TOKYO: Oil prices rose in early trading Friday (April 12) amid rising tensions in the Middle East, with Iran vowing to retaliate against an alleged Israeli airstrike on its embassy in Syria, which risks disrupting supplies from the oil-producing region.
Brent crude futures rose 34 cents, or 0.38 percent, to $90.08 a barrel, while US West Texas Intermediate crude futures rose 44 cents, or 0.51 percent, to $85.45, by 0033 GMT.
The gains erased some of the losses from the previous session, which was dominated by concerns about stubborn US inflation that dampened hopes of an interest rate cut in early June.
Suspected Israeli warplanes bombed the Iranian embassy in Damascus in an April 1 attack in which Iran has vowed revenge, raising tensions in a region already strained by the Gaza war.

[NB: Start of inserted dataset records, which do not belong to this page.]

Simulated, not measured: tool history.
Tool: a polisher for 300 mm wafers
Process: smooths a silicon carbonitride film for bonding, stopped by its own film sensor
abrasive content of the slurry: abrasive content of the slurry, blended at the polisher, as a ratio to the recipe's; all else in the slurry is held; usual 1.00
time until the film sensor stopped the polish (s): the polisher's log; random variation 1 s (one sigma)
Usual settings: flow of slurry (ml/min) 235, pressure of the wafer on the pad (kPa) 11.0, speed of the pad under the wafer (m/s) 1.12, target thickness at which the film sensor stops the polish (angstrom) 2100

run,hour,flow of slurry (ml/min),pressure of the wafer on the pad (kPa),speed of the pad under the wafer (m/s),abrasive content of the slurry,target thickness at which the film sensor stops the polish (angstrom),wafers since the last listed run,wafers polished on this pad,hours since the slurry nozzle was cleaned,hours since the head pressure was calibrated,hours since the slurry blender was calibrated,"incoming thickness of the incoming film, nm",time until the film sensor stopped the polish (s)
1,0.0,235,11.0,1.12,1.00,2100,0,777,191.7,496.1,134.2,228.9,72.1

Israel has not said it was responsible but Iran’s supreme leader, Ayatollah Ali Khamenei, said on Wednesday that Israel “must be punished and they are the ones who must bear the consequences” for the attack.
The US expects an Iranian attack on Israel to occur, but it would not be large enough to draw Washington into the war, according to a US official. Iranian sources said that Tehran had signaled a response aimed at avoiding a major escalation.
Israel is continuing its war in Gaza but is also preparing for scenarios in other areas, Prime Minister Benjamin Netanyahu said on Thursday.
“Geopolitical risks remain high,” ANZ Research said in a note, adding that oil prices had jumped nearly 19 percent also supported by improving economic conditions and supply cuts by the Organization of the Petroleum Exporting Countries and its allies, together called OPEC+.
In Europe, where the labor market is starting to weaken and growth is stagnating, central bankers kept policy rates unchanged on Thursday but signaled they remained on track to cut rates in June.
“The European Central Bank’s (ECB) decision to keep its policy rate unchanged… was expected, but the accompanying statement opened the door to near-term monetary easing,” S&P Global Market Intelligence said in a note.
But in the US, Federal Reserve officials on Thursday signaled no rush to cut interest rates, as high US inflation remains a concern.